But we’re certainly interested in sort of putting our animals in a global picture, you know, like looking at comparative animals from elsewhere and saying, “Well is it the same thing that occurs from off Hawaii or off the Indian Ocean or off the Atlantic Ocean?” A lot of deep-sea scientists are in constant contact with each other, and I know where other people have been looking and so I’ll probably visit those laboratories and get some tissues from them and build up a big global picture of where some of these animals [are], how they differ around the planet.

Oceans Deeply: What else do you hope comes out of this expedition?

O’Hara: Well, as I said, it’s a voyage of discovery. We’ve produced a lot of material that we sifted from the mud, and that is going to be put in museums, so there will be a depository of specimens that can be used for scientific description and study. It’s really important to communicate to the public and say, well you’ve got these marine reserves, you’ve got this environment, we’ve really gotta look after it, because there’s actually a fair bit of rubbish down there, as well, and that was kind of disappointing. So, we’ve got to improve our act in terms of preventing some of this rubbish from hitting the deep sea, and generally understand the ecosystem better.

Oceans Deeply : Can you describe just how much trash you found down there, and what exactly it was that you found?

O’Hara: So we have a small net, it’s about 4m across, that we would drag for several hundred meters along the seafloor. Every time we did that we would bring up at least one piece of rubbish. So, a bottle or a can, or an old tin of paint, or something that was obviously been there for quite some time. Bits of machinery, bits of PVC pipes, fishing line, rope. You name it, we found it. Including all this stuff from the 19th century from steam ships. So there’s unburnt coal, there was stuff called clinker, which is formed from impurities in the steam tanks, in the old steam boilers, and we found that. It was quite dense on the seafloor. We did a box core, which brings back a small piece of the seafloor intact, and there all over it was this clinker stuff. It’s quite amazing, really.
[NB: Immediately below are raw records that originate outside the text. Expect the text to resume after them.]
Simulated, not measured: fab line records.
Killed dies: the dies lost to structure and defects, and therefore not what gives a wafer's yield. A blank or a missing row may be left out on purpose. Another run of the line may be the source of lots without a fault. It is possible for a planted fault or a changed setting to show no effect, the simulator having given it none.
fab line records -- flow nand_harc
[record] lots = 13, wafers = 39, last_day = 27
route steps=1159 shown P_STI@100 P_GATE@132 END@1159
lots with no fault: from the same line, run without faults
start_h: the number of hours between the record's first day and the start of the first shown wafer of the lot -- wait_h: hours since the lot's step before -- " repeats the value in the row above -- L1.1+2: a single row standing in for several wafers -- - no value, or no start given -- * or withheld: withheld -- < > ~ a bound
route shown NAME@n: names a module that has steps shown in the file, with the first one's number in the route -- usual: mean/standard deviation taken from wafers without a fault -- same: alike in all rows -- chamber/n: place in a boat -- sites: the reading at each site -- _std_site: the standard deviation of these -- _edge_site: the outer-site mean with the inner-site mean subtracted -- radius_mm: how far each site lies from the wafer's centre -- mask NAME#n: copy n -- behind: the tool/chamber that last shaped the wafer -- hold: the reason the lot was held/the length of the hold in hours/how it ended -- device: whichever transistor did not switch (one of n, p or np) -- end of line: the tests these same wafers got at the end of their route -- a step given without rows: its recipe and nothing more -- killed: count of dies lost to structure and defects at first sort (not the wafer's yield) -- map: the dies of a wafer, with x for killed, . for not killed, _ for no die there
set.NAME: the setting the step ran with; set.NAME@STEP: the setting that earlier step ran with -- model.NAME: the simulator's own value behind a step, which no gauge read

Some of it is probably not doing the animals any harm, but other stuff – paint is obviously going to be a bit of a pollutant.

Oceans Deeply: How does this expedition compare to past expeditions that you’ve been on?

O’Hara: You could go into more depth, because everything took a long time, everything took a while to go down to the seafloor. Some expeditions are really frantic. People are putting down sampling gear every hour, and they’re drawing stuff up, and you’re kind of getting overwhelmed by everything that’s coming up. But this one, you had time to look at stuff, you had time to prepare. In a way, we could have carried the information a bit further than you normally do. Time to communicate with people. So yeah, that’s how I would compare it. Normally ship time is so valuable. You’re using every minute, and we were, too, but because of the nature of the operations we had time to sit and reflect.